Prior: Human Adaptation to Climate Change in Bohdanska Valley (Ukrainian Carpathians)

Abstract: Bohdanska Dolyna (Bohdanska Valley) is an economically poor, relatively-isolated, and heavily forested watershed in the Rakhiv Region of the Ukrainian Carpathian Mountains. It includes four villages, five active forestry enterprises, and one biosphere reserve. While timber harvesting remains the primary economic activity in the area and local source of income for villagers, green tourism is increasingly becoming a desired and talked about alternative.

The project consists of the following two parts: (a) developing a (multi -agent and -network) SOSIEL (Self-Organizing Social and Inductive Evolutionary Learning) Human Extension (SHE) for LANDIS-II, and (b) implementing LANDIS-II+SHE in Bohdan's Dolyna to study adaptation to climate change of local forest managers and village members. The design of SHE is grounded in theory from complexity science, psychology, sociology, and artificial intelligence. The project involves parameterizing LANDIS-II+SHE with real social and ecological data from Bohdan's Dolyna.

Our research explores the following questions:

  1. What are the mental models of forest users?

  2. Which strategies allow for adaptation to climate change?

  3. How do mental models of forest users evolve as they adapt to climate change?

  4. How does social network structure influence adaptation to climate change?

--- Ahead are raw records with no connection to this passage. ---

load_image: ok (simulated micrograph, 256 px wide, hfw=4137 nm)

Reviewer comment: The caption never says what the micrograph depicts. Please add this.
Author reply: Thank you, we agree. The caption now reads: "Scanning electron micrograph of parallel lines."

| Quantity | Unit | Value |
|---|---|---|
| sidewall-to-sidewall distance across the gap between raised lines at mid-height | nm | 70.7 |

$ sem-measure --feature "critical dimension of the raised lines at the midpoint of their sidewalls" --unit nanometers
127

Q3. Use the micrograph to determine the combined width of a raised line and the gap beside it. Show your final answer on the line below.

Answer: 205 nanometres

  5. What does a transition to green tourism involve and what may it look like?

People: Garry Sotnik and Robert Scheller.

Collaborators: Ivan Kruhlov (Lviv University, Ukraine), Kateryna Kovalchuk (Ukraine), Dominik Thom (University of Natural Resources and Life Sciences, Austria), Oleg Chaskovskyy (Ukrainian National Forestry University, Ukraine), and William Keeton (University of Vermont, USA).

Funding: Fulbright Research Grant (prior), Intel Labs (current), Microsoft Azure Research Award (current), two Bushby Awards (current), Woskob New Century Fund (prior), Institute for Sustainable Solutions Student Fellows Development Fund (current), Fulbright Circle (prior).